The study area is located at Eti-Osa local government in the southeastern part of Lagos state as described in Adewoyin et al. (2017b), Obaje (2009), Adepelumi and Olorunfemi (2000). The choice of the study area is because the area is reclaimed from water bodies and it is always logged with water (see Figures 1 and 2).
Figure 1

Topographic map of the study area.

Figure 2

Simplified geological map of the study area.

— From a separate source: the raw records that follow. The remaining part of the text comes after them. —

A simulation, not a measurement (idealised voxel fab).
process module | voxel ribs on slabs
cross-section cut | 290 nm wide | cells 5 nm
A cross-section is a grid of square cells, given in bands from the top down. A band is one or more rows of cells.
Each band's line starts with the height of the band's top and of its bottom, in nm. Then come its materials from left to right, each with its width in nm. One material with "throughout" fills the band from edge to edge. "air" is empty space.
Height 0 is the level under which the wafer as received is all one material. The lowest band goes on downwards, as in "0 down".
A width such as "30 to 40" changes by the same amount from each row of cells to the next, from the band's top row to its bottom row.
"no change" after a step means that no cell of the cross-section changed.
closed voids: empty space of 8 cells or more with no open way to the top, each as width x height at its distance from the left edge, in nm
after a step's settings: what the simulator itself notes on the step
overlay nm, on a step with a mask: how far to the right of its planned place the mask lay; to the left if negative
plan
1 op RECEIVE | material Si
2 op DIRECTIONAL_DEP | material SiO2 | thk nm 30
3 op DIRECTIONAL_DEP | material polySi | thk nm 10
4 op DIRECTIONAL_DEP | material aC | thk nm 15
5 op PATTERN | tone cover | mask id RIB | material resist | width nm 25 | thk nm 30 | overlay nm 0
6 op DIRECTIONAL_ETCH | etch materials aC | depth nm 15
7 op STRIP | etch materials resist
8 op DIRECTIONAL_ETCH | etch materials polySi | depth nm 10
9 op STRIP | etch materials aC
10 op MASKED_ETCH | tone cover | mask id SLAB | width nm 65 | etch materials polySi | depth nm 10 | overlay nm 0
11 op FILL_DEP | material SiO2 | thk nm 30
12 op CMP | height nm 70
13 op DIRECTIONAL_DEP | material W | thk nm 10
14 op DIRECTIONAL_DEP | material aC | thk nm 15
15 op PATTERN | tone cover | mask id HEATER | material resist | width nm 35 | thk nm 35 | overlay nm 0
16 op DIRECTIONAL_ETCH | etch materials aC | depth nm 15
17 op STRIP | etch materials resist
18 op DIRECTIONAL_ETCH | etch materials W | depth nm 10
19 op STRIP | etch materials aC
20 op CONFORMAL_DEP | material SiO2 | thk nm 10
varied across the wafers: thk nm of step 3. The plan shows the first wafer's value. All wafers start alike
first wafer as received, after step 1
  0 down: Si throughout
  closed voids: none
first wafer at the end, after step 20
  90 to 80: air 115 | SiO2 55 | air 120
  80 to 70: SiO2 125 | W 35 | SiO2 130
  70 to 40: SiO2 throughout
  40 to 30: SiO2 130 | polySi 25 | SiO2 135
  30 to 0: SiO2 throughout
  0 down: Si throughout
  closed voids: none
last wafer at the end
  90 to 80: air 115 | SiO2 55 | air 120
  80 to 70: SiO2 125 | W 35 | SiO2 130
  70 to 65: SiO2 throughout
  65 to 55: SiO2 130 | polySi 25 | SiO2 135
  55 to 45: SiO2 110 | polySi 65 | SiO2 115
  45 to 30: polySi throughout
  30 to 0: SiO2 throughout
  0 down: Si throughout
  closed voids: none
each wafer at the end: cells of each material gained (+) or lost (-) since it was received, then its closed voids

Topographic map of the study area. Simplified geological map of the study area.

Materials and methods

Seismic refraction method

For the purpose of this study, 2D seismic refraction survey was conducted at a site reclaimed from water bodies using a 24-Channel ABEM MK6 Terraloc seismogram. Nine (9) seismic profiles were surveyed with each profile ranging between 48 and 200 m in length (Figure 3). A 15 kg weight sledge hammer and a metallic base plate was used to generate the seismic energy that propagated through the subsurface to the receivers (geophones). The geophone spacing of 2 m was used in order to adequately cover the refraction zone and obtain subsurface images of good resolution. Multiple shots were taken at different shot points and the resulting data were stacked about 6–8 times before they were recorded. Shots were taken at points, 2 m before the first geophone, between the 6th and 7th geophones, between the 12th and 13th geophones, between the 18th and 19th geophones and at a point 2 m after the last geophone. The raw data of the seismic refraction tomography survey was downloaded from the seismograph and processed using seisImager/2D™ software package. The software package allowed the first arrivals to be picked from wiggle mode of seismic signal for each shot along the profiles. The arrival times were assigned to layers and models were generated.
Figure 3

Base map of the study area with the seismic lines of Figures 4 and 5 denoted by yellow rings.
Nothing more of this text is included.